Staff Correspondent:
Riding on the upward adjustment of fuel oil prices under the automated pricing mechanism, state-owned Bangladesh Petroleum Corporation (BPC) earned a profit of Tk2,050 crore in the fiscal year 2024–25, the Centre for Policy Dialogue (CPD) said on Thursday (June 26 ).
The leading think tank also projected that BPC’s profit will decline to Tk615 crore in the upcoming FY2025–26 due to rising global oil prices.
The recent geopolitical tensions in the Middle East, particularly between Israel and Iran, have pushed up international oil prices, which CPD says will squeeze BPC’s margins in the next fiscal year.
The disclosure came during a CPD dialogue titled “Power and Energy Sector in the National Budget for FY2025–26: Reflections on the Priorities for Energy Transition”, held at the BRAC Centre in Dhaka.
M Shamsul Alam, energy adviser at the Consumers Association of Bangladesh (CAB), Dr Khondaker Golam Moazzem, Research Director at CPD, and other sector experts spoke at the event.
Alongside BPC, two subsidiaries of Petrobangla — Bapex and RPGCL — also turned profits in FY2024–25, CPD said.
According to CPD, BAPEX made a profit of Tk137 crore while RPGCL earned Tk41 crore largely due to increased gas prices at the industrial level.
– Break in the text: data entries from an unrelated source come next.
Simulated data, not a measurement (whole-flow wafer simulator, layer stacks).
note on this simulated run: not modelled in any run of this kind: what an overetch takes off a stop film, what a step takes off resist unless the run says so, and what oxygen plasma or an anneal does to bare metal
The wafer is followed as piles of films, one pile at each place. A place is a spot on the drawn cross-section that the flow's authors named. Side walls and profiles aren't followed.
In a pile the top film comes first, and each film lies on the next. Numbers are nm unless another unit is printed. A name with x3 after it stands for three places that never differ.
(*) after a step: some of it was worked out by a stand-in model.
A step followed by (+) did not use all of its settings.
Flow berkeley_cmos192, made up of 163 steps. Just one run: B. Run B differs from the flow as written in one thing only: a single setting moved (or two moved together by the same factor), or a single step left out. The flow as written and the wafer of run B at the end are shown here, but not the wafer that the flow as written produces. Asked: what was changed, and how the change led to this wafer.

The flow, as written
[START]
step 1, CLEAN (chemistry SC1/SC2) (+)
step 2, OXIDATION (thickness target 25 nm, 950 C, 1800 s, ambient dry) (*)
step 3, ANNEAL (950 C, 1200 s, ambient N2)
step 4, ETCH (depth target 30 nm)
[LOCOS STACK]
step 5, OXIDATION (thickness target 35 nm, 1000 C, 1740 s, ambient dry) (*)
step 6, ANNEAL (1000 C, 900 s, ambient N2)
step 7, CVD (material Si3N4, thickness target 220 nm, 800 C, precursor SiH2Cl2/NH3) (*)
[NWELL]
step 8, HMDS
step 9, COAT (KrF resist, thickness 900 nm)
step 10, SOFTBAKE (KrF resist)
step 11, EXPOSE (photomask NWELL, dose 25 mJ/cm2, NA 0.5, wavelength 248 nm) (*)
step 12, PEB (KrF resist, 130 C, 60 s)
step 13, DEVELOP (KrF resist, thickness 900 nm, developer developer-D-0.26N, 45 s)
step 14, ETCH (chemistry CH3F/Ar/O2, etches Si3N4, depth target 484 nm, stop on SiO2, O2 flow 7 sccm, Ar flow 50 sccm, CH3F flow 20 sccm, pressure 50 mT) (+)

Looking ahead, CPD forecasts Bapex’s profit to rise to Tk258 crore and RPGCL’s to Tk49 crore in FY2025–26. The expected increase is attributed to VAT exemptions on LNG imports and further gas tariff hikes.
In contrast, the Bangladesh Power Development Board (BPDB) continues to face heavy financial losses.
CPD estimated that BPDB incurred a loss of Tk8,803 crore in FY2024–25 and is projected to face an even higher loss of Tk9,043 crore in FY2025–26.